Friday, April 16, 2010

Bit by a Bug – Data loss Running Oracle on ZFS on Solaris 10, pre 142900-09 (was: pre Update 8)

We recently hit a major ZFS bug, causing the worst system outage of my 20 year IT career. The root cause:

Synchronous writes on ZFS file systems prior to Solaris 10 Update 8 are not properly committed to stable media prior to returning from fsync() call, as required by POSIX and expected by Oracle archive log writing processes.

On pre Update 8 MU8 + 142900-09[1], we believe that a programs utilizing fsync() or O_DSYNC writes to disk are displaying buffered-write-like behavior rather than un-buffered synchronous writes behavior. Additionally, when there is a disk/storage interruption on the zpool device and a subsequent system crash, we see a "rollback" of fsync() and O_DSYNC files. This should never occur, as write with fsync() or O_DSYNC are supposed to be on stable media when the kernel call returns.

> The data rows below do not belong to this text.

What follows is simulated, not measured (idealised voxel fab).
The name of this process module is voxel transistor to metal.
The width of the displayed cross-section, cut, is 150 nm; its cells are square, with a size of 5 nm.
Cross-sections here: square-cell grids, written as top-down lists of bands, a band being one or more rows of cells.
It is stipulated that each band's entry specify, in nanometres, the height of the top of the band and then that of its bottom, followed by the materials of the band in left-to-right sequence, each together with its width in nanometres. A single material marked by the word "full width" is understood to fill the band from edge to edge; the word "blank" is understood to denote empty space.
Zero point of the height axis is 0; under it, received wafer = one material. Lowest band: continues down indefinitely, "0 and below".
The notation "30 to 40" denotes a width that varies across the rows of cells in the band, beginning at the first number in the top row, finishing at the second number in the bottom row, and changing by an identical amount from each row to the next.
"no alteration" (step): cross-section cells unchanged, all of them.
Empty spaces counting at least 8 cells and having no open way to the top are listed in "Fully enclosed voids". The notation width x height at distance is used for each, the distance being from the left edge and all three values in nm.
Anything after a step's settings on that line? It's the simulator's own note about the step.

If there is a storage failure followed by a server crash[2], the file system is recovered to an inconsistent state. Either blocks of data that were supposedly synchronously written to disk are not, or the ZFS file system recovery process truncates or otherwise corrupts the blocks that were supposedly synchronously written. The affected files include Oracle archive logs.

We experienced the problem on an ERP database server when an OS crash caused the loss of an Oracle archive log, which in turn caused an unrecoverable Streams replication failure. We replicated problem in a test lab using a v240 with the same FLAR, HBA’s, device drivers and a scrubbed copy of the Oracle database. After hundreds of test and crashes over a period of weeks, were able to re-create the problem with a 50 line ‘C’ program that perform synchronous writes in a manner similar to the synchronous writes that Oracle uses to ensure that archive logs are always consistent, as verified by dtrace.

The corruption/data loss is seen under the following circumstances:

  • Run a program that synchronously writes to a file


  • Run a program that asynchronously write to a file with calls to fsync().

Followed by any of:[2]

  • SAN LUN un-present
  • SAN zoning error
  • local spindle pull

Then followed by:

  • system break or power outage or crash recovery

Post recovery, in about half or our test cases, blocks that were supposedly written by fsync are not on disk after reboot.

As far as I can tell, Sun has not issued any sort of alert on the data loss bugs. There are public references to this issue, but most of them are obscure and don’t clearly indicate the potential problem:

From the Sun kernel engineer that worked our case:

Date 08-MAR-2010
Task Notes : […] Since S10U8 encompasses 10+ PSARC features and 300+ CR fixes for ZFS, and the fixes might be inter-related, it's hard to pinpoint exactly which ones resolve customer's problem.

For what it’s worth, Sun support provided no useful assistance on this case. We dtrace’d Oracle log writes, replicated the problem using an Oracle database, and then – to prevent Sun from blaming Oracle or our storage vendor - replicated the data loss with a trivial ‘C’ program on local spindles.

Once again, if you are on Solaris 10 pre Update 8 Update 8 + 142900-09[1] and you have an application (such as a database) that expects synchronous writes to still be on disk after a crash, you really need to run a kernel from Update 8 or newer (Oct 2009) Update 8 + 14900-09 dated 2010-04-22 or newer[1] .

[1] 2010-04-25: Based on on new information and a reading of 142900-09 released Apr/20/2010, MU8 alone doesn’t fully resolve the known critical data loss bugs in ZFS.

The read is that there are two distinct bugs, one fsync() related, the other sync() related. Update 8 may fix 6791160 zfs has problems after a panic , but

Bug ID 6880764 “fsync on zfs is broken if writes are greater than 32kb on a hard crash and no log attached”

is not resolved until 142900-09 on 2010-04-22.

Another bug that is a consideration for an out of order patch cycle and rapid move to 142900-09:

Bug ID 6867095: “User applications that are using Shared Memory extensively or large pages extensively may see data corruption or an unexpected failure or receive a SIGBUS signal and terminate.”

This sounds like an Oracle killer.

[2]Or apparently a server crash alone.